During last night’s concert as part of the Super Bowl Music Fest, Guns N’ Roses dedicated their version of Bob Dylan‘s “Knockin’ on Heaven’s Door” to Los Angeles Lakers legend Kobe Bryant and the eight other people — including Bryant’s daughter Gianna — who were killed in a helicopter crash in Calabasas, Calif., last Sunday.

As Axl Rose says in the video below, he witnessed the smoke from the accident. He was coming home from rehearsal and saw something like “a fog bank, like a thundercloud over the trees,” that was white He described it as “formidable,” while others who were returning to his house in different cars said it was “ominous.” “Apparently,” he said, “it was much worse.”

“We wanna dedicate this to Kobe, his daughter, everyone on the flight, their families and everyone affected by this terrible event,” Rose concluded, and the band began the song.

According to Setlist, Guns N’ Roses broke out the Appetite for Destruction deep cut “You’re Crazy” for the first time since Slash and Duff McKagan re-joined the band, although video has yet to surface. The site notes that they last performed “You’re Crazy” on April 12, 2014. The song had made its way into their Jan. 17, 1993 show at the Estadio River Plate in Buenos Aires, the last night of the Use Your Illusion tour, with Slash and McKagan leaving before the band played another concert.

The concert also featured an opening set by Snoop Doog, and the two acts shared backstage pictures on social media.

Setlist also reports that the show from Miami’s American Airlines Arena had to be paused after “November Rain” due to an unspecified technical issue. This was the band’s first show of 2020, with them heading to South America in March and April, followed by a European tour in May and June.
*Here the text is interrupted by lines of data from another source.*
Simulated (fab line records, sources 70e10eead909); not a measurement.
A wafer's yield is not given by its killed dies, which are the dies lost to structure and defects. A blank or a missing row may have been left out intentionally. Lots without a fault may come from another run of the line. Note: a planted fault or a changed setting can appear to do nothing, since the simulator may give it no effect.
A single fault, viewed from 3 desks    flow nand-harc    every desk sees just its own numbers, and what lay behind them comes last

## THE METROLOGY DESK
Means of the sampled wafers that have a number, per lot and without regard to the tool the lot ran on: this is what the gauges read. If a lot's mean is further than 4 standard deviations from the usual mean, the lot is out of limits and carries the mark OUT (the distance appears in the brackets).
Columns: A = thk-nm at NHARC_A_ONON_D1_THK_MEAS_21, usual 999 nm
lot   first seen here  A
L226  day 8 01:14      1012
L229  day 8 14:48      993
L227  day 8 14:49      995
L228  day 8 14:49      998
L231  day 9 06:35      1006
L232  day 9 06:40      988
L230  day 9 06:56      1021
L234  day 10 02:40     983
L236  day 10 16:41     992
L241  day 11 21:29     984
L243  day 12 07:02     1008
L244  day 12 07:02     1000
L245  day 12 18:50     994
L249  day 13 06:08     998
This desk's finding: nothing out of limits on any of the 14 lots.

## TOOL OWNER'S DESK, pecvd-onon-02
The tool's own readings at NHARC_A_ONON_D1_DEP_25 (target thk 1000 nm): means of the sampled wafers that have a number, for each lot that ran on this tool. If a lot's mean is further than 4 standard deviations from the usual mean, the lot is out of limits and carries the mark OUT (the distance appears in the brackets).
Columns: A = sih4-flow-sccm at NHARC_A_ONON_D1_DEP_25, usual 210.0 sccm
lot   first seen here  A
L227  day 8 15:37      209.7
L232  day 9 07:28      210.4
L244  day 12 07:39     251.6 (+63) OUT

Red Hot Chili Peppers bassist Flea recently spoke about how Bryant’s death affected him. In an interview with ESPN, he spoke about Bryant’s evolution as a player and a person. “He came when he was 17 years old to the Lakers. I met him when he was 17 years old,” Flea said before describing how he entered the league as an “arrogant kid” — not passing and not getting along with teammate Shaquille O’Neal — and then became “humbler, and he became kinder and he started learning how to lift up his teammates. … Then he retires and we watch him evolve even more. He’s a storyteller — he’s putting out kids’ books. He’s coaching a girls basketball team and to see him go like this is just devastating.”